And no final decision had been made as to whether to bid on what the source called a “surprise package”.

“The due diligence has not yet started. After Brexit, it will not be easy to operate these assets,” he said.

A spokesperson for GFG said it “continues to serve customers around the world and is making progress in refinancing its operations that benefit from operational improvements and very strong markets for steel, aluminum and iron ore.”

Gupta was hailed as the savior of steel in Britain buying distressed assets in economically deprived areas. His group has 35,000 workers, including 5,000 in the UK, and annual sales of $ 20 billion.


Any change in ownership of Liberty Steel, which employs around 3,000 people in the UK, will be politically sensitive.

Darren Jones, chairman of the UK Parliament’s business, energy and industrial strategy committee, said he expects ministers to approve any buyer.

“Steel production can also be seen as an important part of our economic resilience and national security,” he said.

The government said it was “closely monitoring developments around Liberty Steel and continuing to work closely with the company, the broader UK steel industry and unions”.

Private equity investor Endless and the Chinese Jingye Group, which owns British Steel, were also interested in Gupta’s UK deal, according to people familiar with the matter.

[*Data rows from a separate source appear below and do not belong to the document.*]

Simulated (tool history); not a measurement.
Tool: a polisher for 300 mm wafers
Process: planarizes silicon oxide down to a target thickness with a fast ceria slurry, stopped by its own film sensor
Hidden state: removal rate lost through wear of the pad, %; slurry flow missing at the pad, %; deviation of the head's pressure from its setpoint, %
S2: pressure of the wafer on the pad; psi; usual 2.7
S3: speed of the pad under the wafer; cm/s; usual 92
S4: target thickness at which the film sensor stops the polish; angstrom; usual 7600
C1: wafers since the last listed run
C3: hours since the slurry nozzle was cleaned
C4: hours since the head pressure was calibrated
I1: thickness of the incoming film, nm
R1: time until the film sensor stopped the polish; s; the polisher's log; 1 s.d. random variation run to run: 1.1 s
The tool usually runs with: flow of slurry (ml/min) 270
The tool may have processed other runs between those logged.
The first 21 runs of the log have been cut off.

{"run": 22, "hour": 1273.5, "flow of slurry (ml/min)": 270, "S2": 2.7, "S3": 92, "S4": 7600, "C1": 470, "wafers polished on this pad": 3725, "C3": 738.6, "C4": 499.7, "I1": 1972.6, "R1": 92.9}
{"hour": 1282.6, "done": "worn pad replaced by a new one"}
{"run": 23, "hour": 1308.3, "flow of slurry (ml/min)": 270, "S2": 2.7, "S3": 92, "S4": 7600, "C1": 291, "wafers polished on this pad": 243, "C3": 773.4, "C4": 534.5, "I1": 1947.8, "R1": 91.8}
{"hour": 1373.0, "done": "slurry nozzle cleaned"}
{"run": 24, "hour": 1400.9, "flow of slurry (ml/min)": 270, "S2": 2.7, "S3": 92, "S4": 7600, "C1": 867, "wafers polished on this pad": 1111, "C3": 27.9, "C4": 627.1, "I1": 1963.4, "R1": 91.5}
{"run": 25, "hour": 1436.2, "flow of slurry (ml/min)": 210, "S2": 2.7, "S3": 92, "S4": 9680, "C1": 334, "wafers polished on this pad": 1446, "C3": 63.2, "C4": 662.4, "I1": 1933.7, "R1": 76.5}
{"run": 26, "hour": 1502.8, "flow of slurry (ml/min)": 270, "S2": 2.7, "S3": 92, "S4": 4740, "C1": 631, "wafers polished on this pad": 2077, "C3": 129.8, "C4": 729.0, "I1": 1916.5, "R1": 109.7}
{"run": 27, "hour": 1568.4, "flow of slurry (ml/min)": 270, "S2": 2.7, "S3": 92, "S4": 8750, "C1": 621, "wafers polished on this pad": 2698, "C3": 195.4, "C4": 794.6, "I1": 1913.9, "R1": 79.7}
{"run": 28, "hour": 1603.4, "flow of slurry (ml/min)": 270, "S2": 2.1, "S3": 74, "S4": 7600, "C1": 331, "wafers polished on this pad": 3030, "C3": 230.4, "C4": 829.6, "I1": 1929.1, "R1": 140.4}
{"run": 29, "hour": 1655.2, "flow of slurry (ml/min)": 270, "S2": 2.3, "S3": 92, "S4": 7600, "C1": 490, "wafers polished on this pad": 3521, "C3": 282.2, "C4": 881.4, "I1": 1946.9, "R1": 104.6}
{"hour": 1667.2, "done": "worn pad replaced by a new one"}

Separately, raw materials trader Trafigura has expressed interest in investing in GFG’s aluminum smelter in Dunkirk, France, which is Europe’s largest, a source said.

JSW and Endless did not respond to requests for comment and Jingye’s British Steel declined to comment. Trafigura, which provided GFG’s Liberty House with a loan to finance the 2018 purchase of Dunkirk, declined to comment.

Gupta bought the smelter from Rio Tinto for $ 500 million.